Code Monkey home page Code Monkey logo

test-'s Introduction

One-shot Subgraph Reasoning

Official code for the paper "Less is More: One-shot Subgraph Reasoning on Large-scale Knowledge Graphs" (ICLR 2024).

Introduction

Background: To deduce new facts on a knowledge graph (KG), a link predictor learns from the graph structure and collects local evidence to find the answer to a given query. However, existing methods suffer from a severe scalability problem due to the utilization of the whole KG for prediction, which hinders their promise on large scale KGs and cannot be directly addressed by vanilla sampling methods.

Design: In this work, we propose the one-shot-subgraph link prediction to achieve efficient and adaptive prediction. The design principle is that, instead of directly acting on the whole KG, the prediction procedure is decoupled into two steps (as shown below), i.e.,

  • (i) extracting only one subgraph according to the query
  • (ii) predicting on this single, query dependent subgraph.

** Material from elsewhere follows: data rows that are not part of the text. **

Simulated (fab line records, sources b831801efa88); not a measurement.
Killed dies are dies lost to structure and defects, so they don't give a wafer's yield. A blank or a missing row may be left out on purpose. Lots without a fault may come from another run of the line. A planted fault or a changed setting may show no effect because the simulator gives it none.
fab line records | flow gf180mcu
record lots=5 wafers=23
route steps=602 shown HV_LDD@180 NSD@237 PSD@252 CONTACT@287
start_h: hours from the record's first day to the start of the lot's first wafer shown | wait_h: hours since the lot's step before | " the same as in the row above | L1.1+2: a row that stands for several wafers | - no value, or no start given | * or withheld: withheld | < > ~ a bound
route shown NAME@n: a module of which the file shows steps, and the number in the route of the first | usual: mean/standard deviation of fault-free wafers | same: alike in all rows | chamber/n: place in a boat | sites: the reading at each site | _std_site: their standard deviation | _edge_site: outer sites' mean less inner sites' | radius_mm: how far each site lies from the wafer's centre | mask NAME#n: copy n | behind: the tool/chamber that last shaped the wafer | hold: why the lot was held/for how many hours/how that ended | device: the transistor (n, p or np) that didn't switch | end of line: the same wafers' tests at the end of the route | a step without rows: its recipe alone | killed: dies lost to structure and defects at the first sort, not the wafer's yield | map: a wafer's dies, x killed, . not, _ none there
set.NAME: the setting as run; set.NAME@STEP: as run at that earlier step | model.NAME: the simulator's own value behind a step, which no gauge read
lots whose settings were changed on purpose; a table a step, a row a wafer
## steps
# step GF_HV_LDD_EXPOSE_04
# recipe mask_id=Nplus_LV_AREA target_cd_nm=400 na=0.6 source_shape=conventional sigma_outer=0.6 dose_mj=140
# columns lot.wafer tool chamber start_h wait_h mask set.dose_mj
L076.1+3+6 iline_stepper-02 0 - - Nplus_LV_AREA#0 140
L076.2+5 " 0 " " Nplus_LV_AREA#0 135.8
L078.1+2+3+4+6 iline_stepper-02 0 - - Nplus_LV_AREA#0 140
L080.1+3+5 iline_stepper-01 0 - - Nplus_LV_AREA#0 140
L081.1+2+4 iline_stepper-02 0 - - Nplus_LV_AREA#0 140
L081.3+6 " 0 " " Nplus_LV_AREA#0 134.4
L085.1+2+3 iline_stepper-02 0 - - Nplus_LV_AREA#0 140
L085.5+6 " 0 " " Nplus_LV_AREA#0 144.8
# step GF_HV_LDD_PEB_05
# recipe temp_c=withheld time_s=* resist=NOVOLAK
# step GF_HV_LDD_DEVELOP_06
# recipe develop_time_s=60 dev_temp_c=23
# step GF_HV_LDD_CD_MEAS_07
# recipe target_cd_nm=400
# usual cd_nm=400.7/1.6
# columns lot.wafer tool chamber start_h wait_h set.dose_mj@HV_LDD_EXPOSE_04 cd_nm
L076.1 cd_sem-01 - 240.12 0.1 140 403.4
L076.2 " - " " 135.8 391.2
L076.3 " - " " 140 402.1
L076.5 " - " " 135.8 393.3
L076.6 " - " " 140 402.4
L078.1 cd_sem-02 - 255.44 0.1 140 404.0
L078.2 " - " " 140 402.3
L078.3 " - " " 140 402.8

Contributions: We reveal that the non-parametric and computation-efficient heuristics Personalized PageRank (PPR) can effectively identify the potential answers and supporting evidence. With efficient subgraph-based prediction, we further introduce the automated searching of the optimal configurations in both data and model spaces.

Dependencies

  • torch
  • torch_scatter
  • numpy
  • scipy
  • sklearn
  • networkx
  • tqdm
  • pickle

Specifically, in experiments, we use torch 2.2.1, torch_scatte 2.1.2+pt22cu121, numpy 1.26.4, scipy 1.12.0, sklearn 1.4.1.post1, and networkx 3.2.1.

Implementation of PPR

Details can be found in function PPR_sampler.py/generatePPRScoresForOneEntity().

Method-1: using network-x

scores = nx.pagerank(self.homoTrainGraph, personalization={h: 1})

Method-2: using matrix computation (much faster)

alpha, iteration = 0.85, 100
scores = torch.zeros(1, self.n_ent).cuda()
s = torch.zeros(1, self.n_ent).cuda()
s[0, h] = 1
for i in range(iteration):
    scores = alpha * s + (1 - alpha) * torch.matmul(scores, self.PPR_W)            
scores = scores.cpu().reshape(-1).numpy()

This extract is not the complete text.